Laura Dave and the Deeper Beach Read
If You Can't Get to the Beach, Get to the Books
If you are lucky enough to grow up a short ride away from the ocean, childhood summers mean trips to the beach. Though my family was never anywhere beach house- or cottage- adjacent, we had our ways—leaving at the crack of dawn, heading back by early afternoon—to get to the ocean for day trips, avoiding day-sucking traffic, pulling it all off in a neat two hours.
Now, in these grown-up days of work and toil, summer doesn’t have much significance on my calendar. It just means that it will be hotter outside as I work, the promise of the beach, of lazy days doing nothing, mostly receding into the past. There is one change, though, that I now associate with the season: the days get longer, the temperature rises, and my reading habits shift. As summer hits its full stride, there’s one book I want to read: the beach house novel.
To be honest, in this context, the “beach house” novel might just mean “women’s novels” (or chick lit, or women’s commercial fiction). Whatever the term, these stories of women’s lives have a variety of commonalities: they’re often told over a compressed period of time, be it the summer that changed everything or the perfect vacation or someone’s magical wedding, all in a beautiful setting away from the tedium of everyday life; and they’re concerned with relationships, what it means to love somebody, to be loved, to be worthy of that love. I’ve had summer flings with writers like Elin Hildebrand, Jennifer Weiner, and Emma Straub. I’ve been spooked to death by J. Courtney Sullivan’s uncanny evocations of a very specific Irish Catholic south-of-Boston milieu in books like Maine and The Engagements.

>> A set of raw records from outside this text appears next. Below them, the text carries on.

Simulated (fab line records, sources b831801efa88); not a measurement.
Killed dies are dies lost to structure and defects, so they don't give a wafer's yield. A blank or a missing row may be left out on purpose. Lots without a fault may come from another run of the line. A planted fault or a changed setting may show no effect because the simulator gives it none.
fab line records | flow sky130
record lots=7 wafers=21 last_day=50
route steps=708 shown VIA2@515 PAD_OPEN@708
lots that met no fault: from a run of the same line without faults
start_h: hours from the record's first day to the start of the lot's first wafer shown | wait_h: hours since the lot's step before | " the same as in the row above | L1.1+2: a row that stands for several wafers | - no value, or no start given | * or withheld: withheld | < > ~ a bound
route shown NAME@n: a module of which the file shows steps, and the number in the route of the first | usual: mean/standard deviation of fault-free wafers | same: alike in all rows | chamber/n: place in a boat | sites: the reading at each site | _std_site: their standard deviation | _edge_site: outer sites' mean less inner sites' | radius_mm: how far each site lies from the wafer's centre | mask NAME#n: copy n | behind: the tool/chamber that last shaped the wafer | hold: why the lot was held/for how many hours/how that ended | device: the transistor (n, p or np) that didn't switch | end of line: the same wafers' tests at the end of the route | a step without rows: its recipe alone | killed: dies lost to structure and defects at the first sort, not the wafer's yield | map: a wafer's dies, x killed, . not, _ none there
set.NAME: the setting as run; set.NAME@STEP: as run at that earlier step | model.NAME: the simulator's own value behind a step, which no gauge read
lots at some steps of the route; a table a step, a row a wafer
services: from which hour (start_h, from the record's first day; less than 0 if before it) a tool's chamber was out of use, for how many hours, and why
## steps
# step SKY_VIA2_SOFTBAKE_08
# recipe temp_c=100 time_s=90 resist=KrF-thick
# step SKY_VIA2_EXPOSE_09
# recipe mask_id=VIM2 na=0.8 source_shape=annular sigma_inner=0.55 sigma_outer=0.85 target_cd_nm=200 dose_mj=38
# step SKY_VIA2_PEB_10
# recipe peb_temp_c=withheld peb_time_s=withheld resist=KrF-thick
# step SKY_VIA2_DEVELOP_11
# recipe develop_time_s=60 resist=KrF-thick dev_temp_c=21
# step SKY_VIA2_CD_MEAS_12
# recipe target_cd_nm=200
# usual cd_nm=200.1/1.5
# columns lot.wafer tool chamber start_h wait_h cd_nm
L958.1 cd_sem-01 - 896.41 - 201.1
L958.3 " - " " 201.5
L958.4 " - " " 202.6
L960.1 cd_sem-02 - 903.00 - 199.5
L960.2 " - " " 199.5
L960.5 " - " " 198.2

But when it comes to writers I love to read in the summertime, Laura Dave surpasses all others. Reading Dave—the author of four novels, including the recent Eight Hundred Grapes—is like experiencing the sea-salty edge of a Nicole Holofcener movie that you’ve never seen, with set decoration by Nancy Meyer. Her stories are generally about turning points in the lives of women who seem to have it all—a looming marriage, the chance for true love, or simply that moment when they face their choices and examine what brought them to this man, this romance, this life.
Dave’s books have recurring themes (attractive male chefs, luscious descriptions of food, dissection of marriage from beginning to end, fretting heroines with fantasy jobs involving travel), but her grace as a writer insures that nothing ever seems formulaic—there’s something deeper in her work that lingers after the initial read.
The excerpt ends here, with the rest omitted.